Building an Economy that Works for Everyone

Economic Update: Workers’ Wages and Corporate Profits

Part 3/5: Recent wage gains for workers are dwarfed by growth in corporate profits

Much has been made of the increased leverage workers have had lately to negotiate higher wages. Looking at national data, it is true that some workers are experiencing stronger wage growth than others, including “job switchers” who leave one job to take another, as well as lower-wage workers. But historically, that’s common during periods of economic expansion.  In fact, growth in median wages has been quite modest – and only began to approach pre-Great Recession levels in mid-2021. By contrast, corporate profits have grown far faster than wages, outpacing even the nation’s GDP.

As of November 2021, nationwide year-over-year median wage growth averaged 4.3% for job-switchers versus 3.2% for job-stayers. While that’s better than June’s rate, it’s hardly unprecedented: except in periods immediately following a recession, job switchers almost always see larger wage gains than other workers – because people often switch jobs for better pay. In fact, recent wage gains by job-switchers are actually lower than during other periods of economic recovery/expansion.[i]

Source: Atlanta Federal Reserve

For all workers, median wages grew an average 3.7% over the 12 months ending November 2021. That’s a high point since the end of the Great Recession – but below previous norms. And while workers in the bottom quartile have seen strong wage growth since January 2021 (a welcome trend!) that too is not a new development. On a percentage basis, gains for low-wage workers have outpaced average wage gains for all workers since mid-2015.[ii]
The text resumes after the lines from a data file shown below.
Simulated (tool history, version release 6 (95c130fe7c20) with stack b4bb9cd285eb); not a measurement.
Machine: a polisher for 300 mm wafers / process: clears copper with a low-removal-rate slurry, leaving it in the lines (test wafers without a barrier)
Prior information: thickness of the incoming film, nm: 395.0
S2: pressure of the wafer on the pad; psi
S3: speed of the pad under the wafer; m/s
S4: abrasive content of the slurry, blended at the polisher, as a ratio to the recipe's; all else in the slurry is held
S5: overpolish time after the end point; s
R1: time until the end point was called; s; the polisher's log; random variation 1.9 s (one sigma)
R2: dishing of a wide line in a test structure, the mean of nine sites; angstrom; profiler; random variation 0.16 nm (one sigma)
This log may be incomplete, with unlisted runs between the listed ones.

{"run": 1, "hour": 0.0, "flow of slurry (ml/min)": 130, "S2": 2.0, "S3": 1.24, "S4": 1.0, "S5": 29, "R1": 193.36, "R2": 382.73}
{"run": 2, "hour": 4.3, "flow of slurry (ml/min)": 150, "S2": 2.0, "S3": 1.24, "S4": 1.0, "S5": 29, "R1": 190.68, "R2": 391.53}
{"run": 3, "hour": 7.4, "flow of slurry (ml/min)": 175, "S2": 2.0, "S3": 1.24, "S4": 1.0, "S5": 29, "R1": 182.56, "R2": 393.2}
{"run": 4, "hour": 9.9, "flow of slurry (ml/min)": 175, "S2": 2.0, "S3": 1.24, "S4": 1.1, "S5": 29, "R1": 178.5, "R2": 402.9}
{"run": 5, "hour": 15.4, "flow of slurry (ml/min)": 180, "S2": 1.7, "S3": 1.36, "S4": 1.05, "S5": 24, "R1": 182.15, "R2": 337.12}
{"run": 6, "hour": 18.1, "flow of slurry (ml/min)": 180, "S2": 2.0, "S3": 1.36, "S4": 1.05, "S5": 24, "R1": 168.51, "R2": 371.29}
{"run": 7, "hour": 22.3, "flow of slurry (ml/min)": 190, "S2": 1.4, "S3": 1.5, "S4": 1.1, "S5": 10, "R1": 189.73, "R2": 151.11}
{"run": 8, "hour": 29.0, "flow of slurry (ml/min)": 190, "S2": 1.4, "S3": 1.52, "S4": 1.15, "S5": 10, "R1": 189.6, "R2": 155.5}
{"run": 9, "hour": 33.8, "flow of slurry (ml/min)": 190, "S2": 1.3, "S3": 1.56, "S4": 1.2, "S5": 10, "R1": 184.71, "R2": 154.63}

Source: Atlanta Federal Reserve

But perhaps most striking is the contrast between increases in corporate earnings and worker pay. From June 2009 through September 2021, average hourly earnings for production and nonsupervisory employees (private sector) increased 40.3% – but after-tax corporate profits (with inventory and capital cost adjustments) increased 133.7% – far exceeding national GDP growth of 61.2%.[iii]

Source: U.S. Bureau of Labor Statistics and U.S. Bureau of Economic Analysis.
Note: Average Hourly Earnings: Production and Nonsupervisory Employees, Total Private; Corporate Profits: After Tax with Inventory Valuation Adjustment and Capital Consumption Adjustment; Consumer Price Index: for All Urban Consumers (CPI-U), All Items in U.S. City Average

Previous: Part 2 – Business and Jobs | Next: Part 4 – Wealth Inequality

[i] Federal Reserve Bank of Atlanta, https://www.atlantafed.org/chcs/wage-growth-tracker. NOTE: data reflect only people who have a job now and had a job 12 months ago, and may not illustrate wage dynamics for people re-entering the workforce after losing employment.

[ii] Federal Reserve Bank of Atlanta, https://www.atlantafed.org/chcs/wage-growth-tracker. NOTE: data reflect only people who have a job now and had a job 12 months ago, and may not illustrate wage dynamics for people re-entering the workforce after losing employment.